Let's say you're the tooth fairy.
First off, congratulations. I understand tooth fairy is a position of great importance. If you could re-visit my compensation claim from 1994, I'd appreciate it.
Now, in your first act as tooth fairy, assuming tooth fairies can do this, you wave your magic wand and transform me into Magic general manager Otis Smith.
Now you're the tooth fairy and I'm Smith.
In my first act as Smith, I hire three assistants.
The first assistant's job is to explore every possible trade option for Dwight Howard. He/she will do this night and day without cease until he/she finds what he/she believes is the best possible deal.
The second assistant does the exact same thing.
The third assistant's job is to tube-feed the first assistant, second assistant and me, Smith, as we compulsively commit ourselves to the above task.
Because the Orlando Magic must—wait, let's put that in all-CAPS—MUST do everything in their power to trade Dwight Howard as soon as they can.
Going by the recent history of superstar trade demands and their bloody outcomes, the Magic have no other choice.
The alarmist rhetoric comes on the heels of recent rumors that Smith may hold onto his All-Star center through the remainder of the season and risk losing him in free agency.
This from Kelly Dwyer of Ball Don't Lie:
"Stuck with precious little trading options for Dwight Howard, Smith and the Magic have decided to forge forward in the hopes that Howard sticks around this summer once he becomes a free agent, which is an incredibly risky move. "

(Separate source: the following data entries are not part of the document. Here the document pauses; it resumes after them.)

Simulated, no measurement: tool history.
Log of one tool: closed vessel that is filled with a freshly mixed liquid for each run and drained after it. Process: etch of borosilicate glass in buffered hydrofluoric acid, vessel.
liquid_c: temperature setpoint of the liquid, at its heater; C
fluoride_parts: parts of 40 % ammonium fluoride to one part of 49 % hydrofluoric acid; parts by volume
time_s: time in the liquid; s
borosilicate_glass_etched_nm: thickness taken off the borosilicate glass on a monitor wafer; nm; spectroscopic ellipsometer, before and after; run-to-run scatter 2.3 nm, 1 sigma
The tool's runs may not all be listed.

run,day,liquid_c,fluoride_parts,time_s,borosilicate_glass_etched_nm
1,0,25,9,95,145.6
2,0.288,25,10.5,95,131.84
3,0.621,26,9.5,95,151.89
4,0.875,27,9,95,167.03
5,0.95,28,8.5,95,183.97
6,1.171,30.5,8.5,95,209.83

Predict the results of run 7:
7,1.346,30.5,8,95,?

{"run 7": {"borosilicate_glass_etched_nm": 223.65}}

Or as it's now known, the "Danny Ferry."
Should Dwyer's prediction come true, Orlando would meet the same fate the Cleveland Cavaliers met in 2009: a second-round playoff exit, a painful farewell and an elevator ride to the bottom of the league.
Unless Otis Smith wants to lose basketball games, he needs to trade Dwight Howard.
For a look at best practices in these matters, consider the tack Masai Ujiri and the Denver Nuggets took with Carmelo Anthony.
Denver shopped Anthony throughout the 2009-10 season, scouring the league for deals and using the public eye created by the process to play rivals off each other.
At one point, it appeared they had a deal in place with the New Jersey Nets before they pulled a last-second bait-and-switch and sent him to New York.
The process wore on coach George Karl and embittered sections of the fanbase, but it got Denver the pieces they needed to stay competitive.
Now, due in large part to the players they got for Anthony, Denver is 12-5 and has a strong case as the Western Conference's second best team.
New York is 6-10 and, in an ironic twist, jonesing for Dwight Howard.
At first glance, Denver's example seems to counter the contention that Orlando should pursue a trade right now. After all, Denver didn't consummate the Anthony trade until moments before the NBA's trade deadline.
But that's merely the surface result, the rote outcome of a process that started early and maintained an aggressive tone throughout.
Ujiri made it clear from the outset that he wanted to trade Carmelo Anthony, that he would trade Carmelo Anthony and that suitors should get on line.
The Denver front office was so forthright in their intentions and public in their presentation that Nets owner Mikhail Prokhorov threatened to pull his team from the sweepstakes because he felt the media attention harmed his team's on-court performance.
Of course, Prokhorov was lying, and the stunt only further stoked speculation swirling around Anthony's fate.
All of the build-up played into Denver's hands, and in netted the Nuggets an impressive quartet of young players in exchange for a score-first forward who had won just two playoff series in his NBA career.
Looking back, it seems absurd that New York would give up that much for a player so one-dimensional, but the sacrifice matched the hype.
Compare that to what Otis Smith has done in Orlando.
He's wavered. He's demurred. He's surrendered to the the hope that the Magic might somehow keep Howard, go on a remarkable playoff run and convince the center to stay using that momentum in place of cultural capital.
In short, he's pandering to the emotional interests of the fans and keeping his ass off the line.
The Cavaliers proved that strategy doesn't work. It may make a villain of your superstar, but it won't make your team any better.
I'm not suggesting Otis Smith trade Dwight Howard tomorrow for Josh Harrellson and a box of matches.
But Otis Smith should pursue a deal for Dwight Howard with the kind of urgency that says, "I could trade him tomorrow."
The only alternative is to pretend like none of this is happening—to ignore reality and replace with the most convenient, appealing logic available.
But that would be like believing in the tooth fairy.